Monday, June 29, 2009
The Secret Lives of Bees and the Black Madonna
This past winter I watched "The Secret Life of Bees" with my mother, daughter, niece, and sister. I loved the book and was equally touched by the movie. It felt particularly special to be sharing this film with the women in my family as two primary themes of both the book and movie had to do with the sacred feminine and the enduring love of families. What made "The Secret Life of Bees" the most significant to me was that it was my first exposure to the Black Madonna. Images of the black Madonna have known to exist in numerous European countries since as early as 50 AD.
In an interview with Heidi Schlumpf about the Secret Life of Bees, Sue Monk Kidd shares, "It's about a girl who has lost her mother and who finds these women who teach her about a Black Madonna A Black Madonna or Black Virgin is a statue or painting of Mary in which she is depicted with dark or black skin. This name applies in particular to European statues or pictures of a Madonna which are of special interest because her dark face and hands seem to need and love her into healing. Lily's great quest was for her mother, but not only for an earthly mother. It took me a while to understand this as I wrote it, that she was longing--as most all of us are--for a larger mother. We're all really looking for that great mother.

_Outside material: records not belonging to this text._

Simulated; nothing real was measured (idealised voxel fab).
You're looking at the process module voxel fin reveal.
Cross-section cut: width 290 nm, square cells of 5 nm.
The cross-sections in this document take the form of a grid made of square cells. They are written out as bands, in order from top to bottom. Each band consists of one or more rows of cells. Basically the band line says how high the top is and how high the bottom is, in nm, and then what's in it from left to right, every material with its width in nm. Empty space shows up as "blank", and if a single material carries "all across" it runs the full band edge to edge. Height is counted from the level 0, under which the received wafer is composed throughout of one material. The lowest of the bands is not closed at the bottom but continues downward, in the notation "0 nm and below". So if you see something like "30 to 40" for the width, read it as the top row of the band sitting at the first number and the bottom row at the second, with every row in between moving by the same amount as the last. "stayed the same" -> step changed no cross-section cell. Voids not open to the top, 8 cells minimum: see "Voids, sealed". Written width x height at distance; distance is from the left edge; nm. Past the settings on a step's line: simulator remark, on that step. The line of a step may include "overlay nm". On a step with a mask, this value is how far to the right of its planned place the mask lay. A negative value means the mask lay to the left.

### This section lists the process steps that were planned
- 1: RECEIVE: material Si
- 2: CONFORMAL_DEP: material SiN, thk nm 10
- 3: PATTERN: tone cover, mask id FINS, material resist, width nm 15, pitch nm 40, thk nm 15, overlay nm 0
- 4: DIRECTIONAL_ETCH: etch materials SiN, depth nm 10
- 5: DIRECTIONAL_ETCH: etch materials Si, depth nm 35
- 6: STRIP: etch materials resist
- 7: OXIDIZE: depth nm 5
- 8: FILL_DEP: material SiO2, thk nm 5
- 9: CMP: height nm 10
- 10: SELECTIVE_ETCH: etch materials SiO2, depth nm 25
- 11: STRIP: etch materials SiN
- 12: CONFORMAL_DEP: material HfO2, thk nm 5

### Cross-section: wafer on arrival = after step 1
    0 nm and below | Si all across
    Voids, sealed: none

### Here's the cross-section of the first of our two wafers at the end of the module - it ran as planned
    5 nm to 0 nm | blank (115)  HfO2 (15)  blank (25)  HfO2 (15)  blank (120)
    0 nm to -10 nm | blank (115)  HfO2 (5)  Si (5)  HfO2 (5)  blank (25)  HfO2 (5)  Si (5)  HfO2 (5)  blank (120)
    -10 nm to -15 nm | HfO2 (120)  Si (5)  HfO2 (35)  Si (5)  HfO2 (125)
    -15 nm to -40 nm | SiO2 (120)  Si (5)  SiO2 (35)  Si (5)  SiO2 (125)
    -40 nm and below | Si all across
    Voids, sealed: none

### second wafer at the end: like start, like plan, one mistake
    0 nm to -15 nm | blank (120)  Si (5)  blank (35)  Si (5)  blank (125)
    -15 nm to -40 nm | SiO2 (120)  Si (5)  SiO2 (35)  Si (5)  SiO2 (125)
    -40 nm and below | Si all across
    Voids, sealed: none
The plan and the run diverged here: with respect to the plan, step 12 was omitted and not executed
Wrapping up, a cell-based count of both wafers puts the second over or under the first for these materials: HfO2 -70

So there were two quests going on--one, for the actual mother, whose loss had left this terrible hole in her. I don't know about that particular quest personally because my own mother is still alive at the age of 82. But as I was writing I understood that I did know about that other longing for this larger, we could say, spiritual mother. In the book I let the Black Madonna carry all that."
Heidi: "What exactly are Black Madonnas?"
Sue Monk Kidd: "There are hundreds of these images of dark-skinned Black Madonnas in Europe, and they are some of the most ancient images we have of Mary. The most well known is probably Our Lady of Czestochowa in Poland. Many of them are in great Gothic cathedrals, like Chartres, France, often in the crypts.
There are a lot of inventive speculations about why they are black. Some people have said it's about candle smoke (I think that theory has been more or less rejected), but some scholars believe they are black because they have connections to pre-Christian goddesses, many of whom are pictured black. Their history suggests that there may have been a kind of underground nerve center for worshiping the divine feminine within the medieval church, and it often came through in the Black Madonna.
If that is the case, we've got a very powerful amalgamation going on, a blending of the Christian Mary and these old earth goddesses. And there's an amalgamation going on not just in her history, but in her spirituality, in her mythology, in the stories that evolve around her and in the way people relate to her...People ask, "Who was the queen bee in the story? Was it the Black Madonna?" It really alternated. Sometimes it was August, who stood in as that earthly Black Madonna. Sometimes it was the Black Madonna reflected in the masthead. But ultimately as I tried to portray in the end of the novel, it's something within us. As August said to Lily, you have to find that mother inside yourself."
In The Hidden Spirituality of Men, Episcopalian priest and author, Matthew Fox when writing about one aspect of the black Madonna observes, "The black Madonna calls us to grieve. The black Madonna is the sorrowful mother, the mother who weeps tears for the suffering in the universe, the suffering in the world, the brokeness of our very vulnerable hearts... She invites us to enter into our grief and name it and be there to learn what suffering has to teach us. Creativity cannot happen, birthing cannot happen, unless we pay attention to the grieving heart. Only by passing through grief can creativity burst forth anew. Grieving is an emptying, it is making the womb open again for new birth to happen..." Fox offers several other descriptions of the black Madonna archetype and what she calls us to do in the twenty- first century which you can read online at “The Return of the Black Madonna" however his observations connecting her to the transformative possibilities inherent in grief are especially meaningful to me.